Who says that service outages are always a bad thing?
So I’ve been thinking about the possibilities for the Penny Arcade Strip Search Reality TV Series Thing since before I knew it was A Thing. Robert and Brian teased the crap out of it to me, never quite getting around to exactly what you might call details (and now that I reflect, it was probably one of the shoes waiting to drop that were left hanging back in Las Vegas). Since discovering it was A Thing (and Robert getting to see the look on my face, as he said he wanted to), I’ve been wondering where it could go.
Certainly, this is the sort of winnowing process that Robert Khoo lives for; many have commented that the hiring process for Penny Arcade is convoluted and demanding, bordering on insane¹, but I think most people who criticize have likely not been involved in personnel matters before. I’ve just wrapped up a four year stint as the Membership Trustee for my volunteer EMS agency, and I can tell you that Khoo is precisely correct that what makes for a bad hire is not a lack of skills, it’s a lack of fit (personally, culturally) in both directions. It’s the sort of thing that can kill a small business (or volunteer organization) if it’s not handled with extreme care, and more so when those environments are characterized as high-energy, high-pressure, or high-performance. If unpaid volunteers would have willingly subjected themselves to the multi-stage process that Khoo designed, I would have adopted it in a heartbeat.²
Since it’s a competition that needs to be visually interesting, I trust that Khoo will also be up to his usual standard in devising challenges (I’m pretty sure that Robert likes planning things like bachelor parties and reality competitions so that he — like a photographer that hates to be photographed — doesn’t end up participating in them). The demand will certainly be there, and the rewards certainly won’t be just for the eventually winner; the audience that could be built up by being followed for a season of PATV (some 30 episodes, I’d presume) and making it to the final three or four could be enough to launch a career, even without the year-long in-house association with PA’s experts.
I think that the ultimate success or failure of this project will hinge on two items: the breadth of work that gets in and stays in for the duration, and how well the contestants are nurtured.
In the case of the first, Mike and Jerry are terrific about pointing their readers to creators whose work is marvelously divergent from their own; can you think of any webcomicker less like Penny Arcade than, say, Erika Moen? Having an Erika-type, or analogues to the breadth of topic & style found in your Beckys, Kates, Merediths, Toms, Evans, or Jams in the contest, people whose work is nothing like Penny Arcade will, I think, be a prime determinator of the quality of competition.

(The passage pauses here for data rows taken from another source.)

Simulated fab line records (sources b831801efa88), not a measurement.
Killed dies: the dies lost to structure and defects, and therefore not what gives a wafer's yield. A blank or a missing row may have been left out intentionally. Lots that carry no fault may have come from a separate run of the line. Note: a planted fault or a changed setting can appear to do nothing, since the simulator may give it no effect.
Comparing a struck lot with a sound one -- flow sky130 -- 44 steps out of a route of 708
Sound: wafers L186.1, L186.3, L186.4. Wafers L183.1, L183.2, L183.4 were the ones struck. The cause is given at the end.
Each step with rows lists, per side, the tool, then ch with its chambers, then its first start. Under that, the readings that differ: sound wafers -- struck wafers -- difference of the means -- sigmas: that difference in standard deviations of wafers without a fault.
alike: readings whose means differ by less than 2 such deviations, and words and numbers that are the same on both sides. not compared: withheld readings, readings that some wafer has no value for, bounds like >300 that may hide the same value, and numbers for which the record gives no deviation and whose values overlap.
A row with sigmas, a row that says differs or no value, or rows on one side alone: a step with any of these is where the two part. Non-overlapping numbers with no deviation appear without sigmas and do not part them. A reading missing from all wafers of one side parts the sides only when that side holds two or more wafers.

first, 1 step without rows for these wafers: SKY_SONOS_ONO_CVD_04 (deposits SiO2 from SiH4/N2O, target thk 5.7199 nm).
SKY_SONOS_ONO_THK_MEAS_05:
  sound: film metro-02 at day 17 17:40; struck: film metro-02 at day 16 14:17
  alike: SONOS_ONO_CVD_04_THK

This isn’t entirely up to the producer end of the equation — I do think that Mike, Jerry, Robert, and the others are fair-minded enough to want to showcase the best work with the most potential (after all, they’re on the hook to give a sort of imprimatur and don’t want to sully their own brand), but if the contestants self-select and you don’t get applications from as wide a pool of creators with as wide a range of artistic styles (and personal experiences), the show won’t live up to its potential with respect to (as Anton Ego put it) the discovery and defense of the new.
The second item is more within the control of the showrunner. TV does reality/competition shows on a range from generally classy (cf: The Amazing Race or Iron Chef America) to trainwreck (cf: Housewives, Shores, anything centered around a job that isn’t Ace of Cakes ’cause dammit, those people like each other and have fun at work), and even the shows on the ability counts more than narcissistic personality disorder end of the spectrum can drop the ball badly (cf: Mondo was robbed, and where is the goddamn owl).³ Put bluntly, will Strip Search have a Tim Gunn to encourage, critique, mentor (and, when needed, lay the smack down)? Note that unless the Tim Gunn role is fulfilled by Khoo, the local substitute will not be as good a dresser as Tim Gunn. Heck, just see if Tim wants to come out to Seattle for a couple of months.
So that’s where my head’s at. The rest we’ll see when the final numbers on the Kickstarter are in (as of this writing, we’re about US$1500 away from Jerry having to cosplay something suitably humiliating at PAXes Prime and East), but the projection makes Strip Search a virtual certainty at this point. Contestant screening, format, challenges, guest judges4 are all to be seen. There remains an incredible amount of work to execute on all the potential, but if there’s one thing the Penny Arcade crew (all of them, even the ones whose names you don’t see in the credits) know how to do, it’s execute on potential.
¹ Let’s make this clear: you or I could not get hired by Robert Khoo. We wouldn’t make it past the laundry question, much less to the phone interviews.
² Not that we ever had 5000 applicants for a single open EMT slot.
³ Confidential to Scott Kurtz: Project Runway has started again, so you might want to not pay attention to my tweets on Thursday nights for the next coupla’ months.
4 I could be available for a weekend, just sayin’.